Ukraine beyond politics

Who was who in Kiev’s independence square

Ukraine beyond politics

The Ukraine parliament has promised elections, after the president was swept away in a brief burst of revolution in Kiev. Can the former opposition, including the far right, unite to form a viable future government?

Le Monde Diplomatique - by Emmanuel Dreyfus

Now that Viktor Yanukovych has gone, and new elections are promised, we need to assess the political and popular forces that succeeded in overturning Ukraine’s political system. Who were the protesters and what were their goals? At the barricades in central Kiev there were Ukrainian and EU flags, as well as portraits of the poet Taras Shevchenko (1814-1861), considered as a spiritual father of Ukrainian identity, and of Stepan Bandera (1909-1959) who was, depending on your point of view, either a great patriot or a Nazi collaborator. And there were pictures of five Ukrainian activists, treated as martyrs after they were killed during the clashes in Grushevsky Street.

Maidan Nezalezhnosti, Kiev’s Independence Square, the epicentre of the protests that had been taking place across Ukraine for three months, was filled with tents pitched by sympathisers from every part of the country: from Lviv, Ternopil and Ivano-Frankivsk, the strongholds of nationalism, but also from Lugansk and Donetsk, the big cities of the industrial east, which have always felt close to Russia. Cossacks wore their traditional costume. Women brought black bread and ham to the men standing guard. There was a pervasive smell of tea, cabbage soup and wood fires. During the week, the few thousand activists went about their day-to-day business; on Sundays, tens of thousands came to hear speeches by opposition leaders, pray and sing the national anthem, tirelessly.

The protest movement emerged in November last year, after Yanukovych suspended negotiations on a free trade agreement with the European Union (1). Independence Square was gradually transformed. The first to arrive were a few thousand pro-European partisans, but as repression began the square became a symbol of revolt against a corrupt and mercenary political system for many others — initially a revolt against the Yanukovych system, but also a rejection of the opposition parties, out of their depth in this crisis.

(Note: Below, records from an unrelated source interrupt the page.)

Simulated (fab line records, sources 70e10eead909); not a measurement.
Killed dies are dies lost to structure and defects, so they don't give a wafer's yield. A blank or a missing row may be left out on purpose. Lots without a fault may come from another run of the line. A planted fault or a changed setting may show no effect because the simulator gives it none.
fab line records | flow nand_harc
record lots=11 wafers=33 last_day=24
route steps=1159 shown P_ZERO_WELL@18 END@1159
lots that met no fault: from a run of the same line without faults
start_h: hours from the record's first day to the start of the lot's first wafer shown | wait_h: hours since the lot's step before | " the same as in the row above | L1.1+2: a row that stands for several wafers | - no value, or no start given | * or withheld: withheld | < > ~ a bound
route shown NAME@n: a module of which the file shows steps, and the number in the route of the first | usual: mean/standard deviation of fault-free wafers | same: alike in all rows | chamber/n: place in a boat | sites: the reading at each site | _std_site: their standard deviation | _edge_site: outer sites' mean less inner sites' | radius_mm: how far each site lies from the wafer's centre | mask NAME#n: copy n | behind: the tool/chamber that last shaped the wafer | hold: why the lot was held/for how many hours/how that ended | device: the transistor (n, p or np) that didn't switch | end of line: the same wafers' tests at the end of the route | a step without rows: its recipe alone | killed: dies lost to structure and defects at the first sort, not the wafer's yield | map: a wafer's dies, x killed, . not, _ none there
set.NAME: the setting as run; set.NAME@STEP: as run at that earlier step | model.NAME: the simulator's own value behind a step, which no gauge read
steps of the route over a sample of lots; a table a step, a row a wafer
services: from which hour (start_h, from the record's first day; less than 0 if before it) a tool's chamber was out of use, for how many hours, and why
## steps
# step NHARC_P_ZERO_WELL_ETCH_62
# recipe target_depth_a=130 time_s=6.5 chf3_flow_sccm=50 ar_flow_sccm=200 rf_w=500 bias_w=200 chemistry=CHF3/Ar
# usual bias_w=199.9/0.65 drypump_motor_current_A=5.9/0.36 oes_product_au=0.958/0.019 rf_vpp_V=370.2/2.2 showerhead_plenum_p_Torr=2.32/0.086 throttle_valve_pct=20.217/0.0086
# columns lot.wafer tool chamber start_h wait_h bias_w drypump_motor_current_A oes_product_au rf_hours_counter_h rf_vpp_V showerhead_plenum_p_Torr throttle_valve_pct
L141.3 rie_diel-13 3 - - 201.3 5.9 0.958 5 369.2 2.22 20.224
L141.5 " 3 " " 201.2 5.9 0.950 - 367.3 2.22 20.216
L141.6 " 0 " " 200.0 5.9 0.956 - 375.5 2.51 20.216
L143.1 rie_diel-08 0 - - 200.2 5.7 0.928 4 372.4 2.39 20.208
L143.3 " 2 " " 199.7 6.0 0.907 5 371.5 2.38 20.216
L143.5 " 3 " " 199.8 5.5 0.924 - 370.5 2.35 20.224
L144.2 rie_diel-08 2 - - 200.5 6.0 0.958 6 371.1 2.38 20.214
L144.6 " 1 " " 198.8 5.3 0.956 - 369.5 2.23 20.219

The involvement of several nationalist groups — a small but highly visible presence — and of ultra-radical, non-democratic movements without European sympathies has produced different reactions. Their presence was used actively by Russia, and to some extent by Yanukovych’s government, to discredit the movement. But it also raised fears of a possible takeover of Independence Square by the far right — even though a popular movement was behind the protests and any attempt to categorise it in political terms would be an over-simplification.